Intel SRCU32 RAID controller

Post Posted: Sep 20, 09 22:36

Anyone ever imaged a computer with one of these? I'm trying to put the RAID back together. The power supply was removed so we were forced to image the disks separately. there are 4 drives.
The RAID settings are actually stored on the drives but I'm having a heck of a time figuring them out. I think I have a RAID5, but I'm not 100% sure.
I've tried RAID Reconstructor and Encase's RAID analyzer script and neither gave me any help. I've tried my methods of finding the MBR and partition starts and those have only got me part way there.
Not only do I have to figure out the disk order and stripe size but also the sector that the striping starts at for each disk.
_________________
Greg Kelley, EnCE, DFCP
Vestige, Ltd
www.vestigeltd.com 
 
  

Patrick4n6
Senior Member
 

Re: Intel SRCU32 RAID controller

Post Posted: Sep 21, 09 01:39

Try PyFLAG or X-Ways.

The boys from Aust DSD gave a great demo of RAID reconstruction with PyFLAG years back at the AHTCC conference.
_________________
Tony Patrick, B. Inf Tech, CFCE
www.patrickcomputerfor...s.com/blog
www.twitter.com/Patrick4n6 
 
  

seanmcl
Senior Member
 

Re: Intel SRCU32 RAID controller

Post Posted: Sep 21, 09 01:52

Did you have all of your drives attached to a non-RAID SCSI adapter when using RAID Reconstructor?

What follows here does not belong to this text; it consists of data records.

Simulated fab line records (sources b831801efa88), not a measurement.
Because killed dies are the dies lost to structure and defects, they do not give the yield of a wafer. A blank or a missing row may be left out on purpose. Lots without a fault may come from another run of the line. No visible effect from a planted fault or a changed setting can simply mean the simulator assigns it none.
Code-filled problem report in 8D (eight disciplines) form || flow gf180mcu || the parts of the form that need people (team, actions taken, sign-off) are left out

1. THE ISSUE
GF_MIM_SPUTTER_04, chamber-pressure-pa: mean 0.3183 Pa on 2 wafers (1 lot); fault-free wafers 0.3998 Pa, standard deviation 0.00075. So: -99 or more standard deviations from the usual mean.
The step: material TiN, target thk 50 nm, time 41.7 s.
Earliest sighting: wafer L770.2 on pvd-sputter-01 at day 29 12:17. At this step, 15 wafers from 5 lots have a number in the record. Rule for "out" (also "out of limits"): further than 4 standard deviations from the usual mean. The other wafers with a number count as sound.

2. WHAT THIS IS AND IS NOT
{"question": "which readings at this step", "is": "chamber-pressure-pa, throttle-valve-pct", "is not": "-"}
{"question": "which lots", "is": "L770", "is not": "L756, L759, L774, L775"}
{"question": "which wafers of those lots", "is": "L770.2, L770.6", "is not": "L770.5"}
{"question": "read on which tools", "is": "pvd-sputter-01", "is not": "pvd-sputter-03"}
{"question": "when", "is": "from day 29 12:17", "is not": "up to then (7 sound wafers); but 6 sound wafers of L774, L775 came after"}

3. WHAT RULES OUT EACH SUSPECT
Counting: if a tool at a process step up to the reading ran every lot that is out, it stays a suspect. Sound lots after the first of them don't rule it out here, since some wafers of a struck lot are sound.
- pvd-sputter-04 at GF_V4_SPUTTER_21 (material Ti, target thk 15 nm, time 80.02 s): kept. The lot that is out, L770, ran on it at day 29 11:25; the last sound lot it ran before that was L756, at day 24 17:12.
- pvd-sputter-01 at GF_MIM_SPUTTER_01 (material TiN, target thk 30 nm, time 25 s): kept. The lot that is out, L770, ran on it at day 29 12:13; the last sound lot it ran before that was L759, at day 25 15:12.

You mentioned the RAID configuration being stored on the drive which is true. This is to support the Array Roaming Compatibility of that series of controllers but it may also indicate that there is proprietary technology involved.

However, that particular RAID controller family has an open source Linux driver. You can use the C include file to determine the size of the structures on disk which describe the RAID format (including certain strings that you can GREP for), and then search for the parameters, yourself, find the structures, and enter the data into RAID Reconstructor.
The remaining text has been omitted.